Theatre is a risky profession on all sorts of levels. So many things can go wrong. Listening to the report of the two boys who got their throats cut during a performance of Sweeney Todd, reminded me that when you step out on a stage you can never be sure what’s going to happen.

When the Catholic Church loaned us the little pedal organ they had stored in the loft of the church, we promised to love, honour and obey it, forever. We borrowed it because the play was Mervyn Thompson’s O Temperance and the old organ was perfect for the time and the temperance choruses. Luckily, we had someone who had the physical stamina to pedal furiously while playing them. At the party on the last night, later in the evening, after the organ-player had been drinking gin and dessiccated coconut (a Wairoa thing – don’t ask), decided to favour us with s dance. If she’d just stuck to gin it would have been all right. Or even gin and icing sugar which the props person was drinking. Or the sherry and tonic, favoured by the oldest committee member. There had been a craze for Vodka and Mint Sauce but that seemed to have died off.

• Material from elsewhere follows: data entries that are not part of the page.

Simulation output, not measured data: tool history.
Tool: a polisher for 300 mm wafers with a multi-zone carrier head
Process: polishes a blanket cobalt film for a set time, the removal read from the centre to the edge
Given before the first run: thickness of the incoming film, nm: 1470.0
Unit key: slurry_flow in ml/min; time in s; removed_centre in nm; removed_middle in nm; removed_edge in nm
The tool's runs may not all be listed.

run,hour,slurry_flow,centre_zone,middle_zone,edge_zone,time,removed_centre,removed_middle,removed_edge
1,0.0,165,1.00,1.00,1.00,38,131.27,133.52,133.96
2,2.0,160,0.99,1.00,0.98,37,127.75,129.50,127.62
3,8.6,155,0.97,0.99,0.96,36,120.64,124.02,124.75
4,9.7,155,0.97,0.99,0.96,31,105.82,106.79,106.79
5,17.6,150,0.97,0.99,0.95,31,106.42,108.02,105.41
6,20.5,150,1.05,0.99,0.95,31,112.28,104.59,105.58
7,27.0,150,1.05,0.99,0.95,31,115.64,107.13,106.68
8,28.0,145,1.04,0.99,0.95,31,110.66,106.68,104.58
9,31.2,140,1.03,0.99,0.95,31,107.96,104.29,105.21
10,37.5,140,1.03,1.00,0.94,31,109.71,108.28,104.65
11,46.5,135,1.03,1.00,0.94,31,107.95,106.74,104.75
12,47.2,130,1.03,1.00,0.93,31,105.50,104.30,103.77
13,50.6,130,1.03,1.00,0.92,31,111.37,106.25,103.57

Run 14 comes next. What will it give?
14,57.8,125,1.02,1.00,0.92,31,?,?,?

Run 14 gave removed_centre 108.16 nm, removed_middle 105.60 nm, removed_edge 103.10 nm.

She danced something purporting to be a flamenco dance. Needless to say any relationship to real flamenco was only in the mind of the dancer. Anyway during one of her Carmen Amaya spinning top turns she banged into the organ and naturally blamed the organ. She bashed her glass on it and told it it shouldn’t have been standing in her way. Then she slowly slid down the back of it and disappeared from sight. The rest of us who had been watching (who wouldn’t?) in stunned disbelief from our first sight of the glass jar of dessiccated coconut, rushed to the organ and inspected it closely, patted it all over and someone even got a rug and cuddled it (end of run party – funny things happen, get a grip). The organ was okay. The woman came to eventually and said, ‘Something banged into me. Where’s my glass?’ So she was okay. But the jar of coconut had vanished.

Once I was props for a production where at some stage in the play, one of the characters had to throw a little clay figure onto the floor and break it. (Note: I think the play was The Caretaker). So I got to and made umpteen clay figures. Blobs with rolls really. I was very pleased with myself. Should I make some extras for rehearsals?

‘No need,’ the director said, ‘he’s so clumsy, only has to look at a thing and it breaks. He broke one of the stained glass windows in the Anglican church a week ago when he was taking a photograph of it’.

I put a little note on my props table, Clean and Sweep up Blob, as a nightly reminder. The first night the guy picked up the blob with rolls and threw it at the floor. It made a noise like the SAS was storming the theatre but it didn’t break. The actor said, Fuck me.’ But Pinter wasn’t in the audience so that was all right. I understand he didn’t take kindly to any changes made to his lines. Over the three week season none of the blobs with rolls broke. I think it must be some sort of record. I can’t remember what I did with the two cartons of blobs but they’re not in the garage so I must have got rid of them somewhere.

Then there was the famous (in Wairoa) incident during the first night of Noel Cowards’s Blithe Spirit. Time has mercifully blotted out my fury, but at one stage Madame Arcati (the medium) was doing her stuff when a figure in a long grey dress walked from one side of the set to the other. To say Madame Arcati was put off her stride is like saying that someone is upset when their house is flooded. It barely touches on the range of emotion suffered.

‘Jesus Christ,’ she yelled, ‘Holy Mother,’ and, crossing herself vigorously, picked up the crystal ball and rushed off stage, leaving the other actors staring at each other until one of them with more presence of mind but less brainpower, said brightly, ‘It’s been a rather surprising day. A pig walked round the corner of my house when I was out in the garden. I got a shock I can tell you.’

The audience, thinking this was part of the play, roared with laughter, and if Noel Coward had been in the audience, I hope he would have too. By this time I was backstage hissing instructions at Madame Arcati, along the lines of, ‘I don’t give a fuck how many fucking ghosts there are, just get out there and finish the bloody scene.’

So Madame Arcati came back on and said, ‘There’s no-one there,’ sat down and continued the scene.

And no, we never found the woman in the long grey dress. A bit odd. But that’s theatre.